HOUSTON – U.S. Credit card debt recently hit a record $1 trillion and research shows that 42% of college students are a large part of that number.
Financial experts say we’re seeing more people struggle with their finances and use credit cards for basic living expenses. University of Houston student Zarek Rashid says it can be especially tough for college students like himself.
“College is already expensive enough. I have a considerable amount of credit card debt, and I’m able to just barely manage it” Rashid said.
He and other college students across the U.S. say they’re struggling to keep up with their credit card payments.
Research shows more than 4 in 10 college students say they are trying to pay off some type of credit card debt. University of Houston’s Beaur College of Business’ Financial Expert John Lopez says it’s because their balances have largely increased.
“Credit card debt is rising for college students as well” Lopez said. “The APRs for people that don’t have a credit history tend to be higher, and college students fit into that.”
Wakell Johnson is a University of Houston student. He says he notices many of his peers depending heavily on credit. Students and financial experts say with inflation affecting most industries, many college students feel forced to put essential expenses on credit.
“People are trying to buy cars, people are trying to buy streaming services. Food even is expensive” Johnson said.
And, increased annual percentage rates and interest is putting them in a bind.
“For the past 18 months, the Federal Reserve has been raising interest rates dramatically” Lopez said. Rashid said this is his biggest struggle when it comes to maintaining good-standing with creditors.
“In additional to APRs going up, just because of the accumulation of debt, interest payments are just naturally higher– to the point that an interest payment will be equivalent to if not more than a regular payment on a credit card” Rashid said.
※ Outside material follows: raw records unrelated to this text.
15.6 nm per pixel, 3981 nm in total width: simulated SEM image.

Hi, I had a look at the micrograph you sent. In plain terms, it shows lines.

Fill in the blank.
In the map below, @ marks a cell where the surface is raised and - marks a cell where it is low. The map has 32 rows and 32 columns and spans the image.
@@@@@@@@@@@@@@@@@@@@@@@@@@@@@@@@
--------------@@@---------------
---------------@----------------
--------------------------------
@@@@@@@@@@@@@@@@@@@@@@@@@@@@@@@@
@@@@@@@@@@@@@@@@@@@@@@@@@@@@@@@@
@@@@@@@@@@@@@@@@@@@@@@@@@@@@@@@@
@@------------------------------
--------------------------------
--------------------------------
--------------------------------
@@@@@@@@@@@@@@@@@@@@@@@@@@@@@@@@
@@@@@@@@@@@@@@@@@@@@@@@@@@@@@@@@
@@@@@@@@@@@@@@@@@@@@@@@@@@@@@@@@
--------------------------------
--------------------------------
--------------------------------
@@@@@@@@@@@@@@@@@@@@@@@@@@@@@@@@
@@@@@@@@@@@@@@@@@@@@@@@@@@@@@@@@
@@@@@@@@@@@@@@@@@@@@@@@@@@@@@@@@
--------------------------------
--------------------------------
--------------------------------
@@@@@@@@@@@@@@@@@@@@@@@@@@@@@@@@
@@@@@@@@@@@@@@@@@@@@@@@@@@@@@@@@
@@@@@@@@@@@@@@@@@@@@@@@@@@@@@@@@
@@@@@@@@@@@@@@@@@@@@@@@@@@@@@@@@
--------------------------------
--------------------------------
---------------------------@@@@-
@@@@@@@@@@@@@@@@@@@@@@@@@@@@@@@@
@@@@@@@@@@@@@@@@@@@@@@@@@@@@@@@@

Lopez says higher living costs, interest and APRs aren’t solely causing the credit card debt struggles. He says it’s a combination of these factors and a lack of financial knowledge.
“I think the mindset it, ‘I will accumulate the debt now, and pay it once I graduate. So, that’s something consider, what is the earning potential of my education, and can it suffice the debt I’m taking on?” Lopez said.
According to a new survey from Intelligent.com, only 46% of college students work in the fields they received degrees in.